Norway Rounds Up Alleged International Teenaged Cybervillains
Two teenagers have been arrested in Norway in connection with a series of cyberattacks, according to the BBC.
The teens, aged 18 and 19, reportedly went after an array of websites: the UK's Serious Organized Crime Agency (SOCA); the Norwegian Lottery; and Bild, a conservative tabloid in Germany.
From the BBC:
Norway's National Criminal Investigation Service (NCIS) said the sites had been hit by a distributed denial of service (DDoS) attack, in which large amounts of data were sent to the owner's servers in an attempt to overwhelm them.
It added that the 18- and 19-year-olds were charged at the end of last week following electronic attacks over a period lasting "several weeks." The offence carries a maximum sentence of six years in jail.

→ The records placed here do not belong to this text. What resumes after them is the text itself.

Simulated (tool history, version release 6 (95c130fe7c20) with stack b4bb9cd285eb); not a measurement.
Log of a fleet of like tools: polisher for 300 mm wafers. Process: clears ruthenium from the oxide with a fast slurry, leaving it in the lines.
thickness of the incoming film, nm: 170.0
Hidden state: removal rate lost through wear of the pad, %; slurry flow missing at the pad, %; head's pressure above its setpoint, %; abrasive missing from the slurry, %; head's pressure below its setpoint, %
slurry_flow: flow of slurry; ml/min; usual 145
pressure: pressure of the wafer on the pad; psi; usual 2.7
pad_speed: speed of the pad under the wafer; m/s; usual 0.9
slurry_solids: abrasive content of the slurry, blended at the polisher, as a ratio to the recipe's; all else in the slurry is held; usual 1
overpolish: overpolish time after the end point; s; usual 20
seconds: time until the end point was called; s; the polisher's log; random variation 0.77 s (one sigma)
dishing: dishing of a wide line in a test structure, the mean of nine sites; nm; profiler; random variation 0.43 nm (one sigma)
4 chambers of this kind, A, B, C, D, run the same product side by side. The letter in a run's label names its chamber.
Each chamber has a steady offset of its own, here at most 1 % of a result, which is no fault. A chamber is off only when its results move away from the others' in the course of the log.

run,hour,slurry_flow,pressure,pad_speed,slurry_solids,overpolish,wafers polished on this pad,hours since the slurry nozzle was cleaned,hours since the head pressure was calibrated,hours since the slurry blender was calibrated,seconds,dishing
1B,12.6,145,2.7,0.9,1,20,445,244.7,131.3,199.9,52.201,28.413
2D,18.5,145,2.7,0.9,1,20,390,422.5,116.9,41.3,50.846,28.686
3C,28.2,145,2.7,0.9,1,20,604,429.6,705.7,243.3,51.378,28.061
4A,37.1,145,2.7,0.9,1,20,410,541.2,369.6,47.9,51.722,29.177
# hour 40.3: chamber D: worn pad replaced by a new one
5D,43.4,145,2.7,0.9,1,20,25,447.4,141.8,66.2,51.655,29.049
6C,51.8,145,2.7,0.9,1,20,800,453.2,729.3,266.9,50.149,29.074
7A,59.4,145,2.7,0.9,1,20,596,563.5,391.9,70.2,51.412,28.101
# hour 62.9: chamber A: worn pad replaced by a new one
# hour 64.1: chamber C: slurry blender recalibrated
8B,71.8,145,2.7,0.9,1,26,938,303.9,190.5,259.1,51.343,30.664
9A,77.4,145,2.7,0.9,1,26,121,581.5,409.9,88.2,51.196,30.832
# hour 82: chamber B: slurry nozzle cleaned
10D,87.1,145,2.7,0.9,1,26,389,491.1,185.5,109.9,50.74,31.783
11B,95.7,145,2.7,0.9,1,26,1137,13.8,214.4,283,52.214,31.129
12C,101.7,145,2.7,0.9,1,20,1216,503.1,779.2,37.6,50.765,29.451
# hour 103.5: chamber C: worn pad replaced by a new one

The attacks were reportedly severe enough to force SOCA to take its website offline.
India Looking to Cash In
The law would retroactively tax overseas mergers involving Indian assets.
From ZD Net:
Vodafone ... had purchased a majority stake in Hong Kong-based Hutchison Whampoa's Indian assets in 2007 for $11.2 billion. The former acted through a Dutch subsidiary while Hutchison Whampoa used a Cayman Islands unit to complete the deal. The British company had said it was not liable for taxes because the deal was conducted outside of India, while the government argued that it should be taxed because the deal involved India-based assets, the report said.
"It would be grossly unjust if, on the basis of legislation passed five years after the event, Vodafone were to be charged tax on a gain made by someone else," the company said on Wednesday, adding that it had invested more than $9.3 billion in its Indian operations and paid more than $5.39 billion in taxes without repatriating any earnings.
The tax bill, passed Tuesday by Indian Parliament's lower house, still needs to be approved by India's upper house and president, according to ZD Net. Should all that go through, India would reportedly be able to tax transactions dating back to 1962.
Former British Prime Minister Margaret Thatcher was subject of a rapidly spreading and-- entirely false -- Twitter rumor claiming her death, according to Naked Security.
The rumor appears to have originated from a Twitter account claiming to belong to Carla Bruni, wife of recently ousted French president Nicolas Sarkozy.
From Naked Security:
I don't know that the real Carla Bruni isn't in charge of that account -- but I must admit that I would be very surprised if she was.
Nevertheless, the tweet was clearly enough for [French media outlet] @LesNews to rebroadcast the news to its 100,000+ followers, causing the story to spread worldwide.
Fortunately some news agencies were a little more skeptical, including CNN's Gill Penlington, who contacted Thatcher's official spokesperson and debunked the claims.
This isn't the first time Twitter has been a vehicle for false death news. In February, both Twitter and its Chinese counterpart, Weibo, lit up with news that North Korean leader Kim Jong-un had died. He hadn't.
Dutch Ban the Pirate Bay - Again
Less than two weeks after the UK ordered Internet service providers to ban file-sharing site The Pirate Bay, the Netherlands has followed suit.
Not all Dutch ISPs complied, thus prompting yet another, more stringent ruling.
The most recent decision stipulates that ISPs which do not comply will face heavy fines. The decision is expected to be appealed, according to The Verge.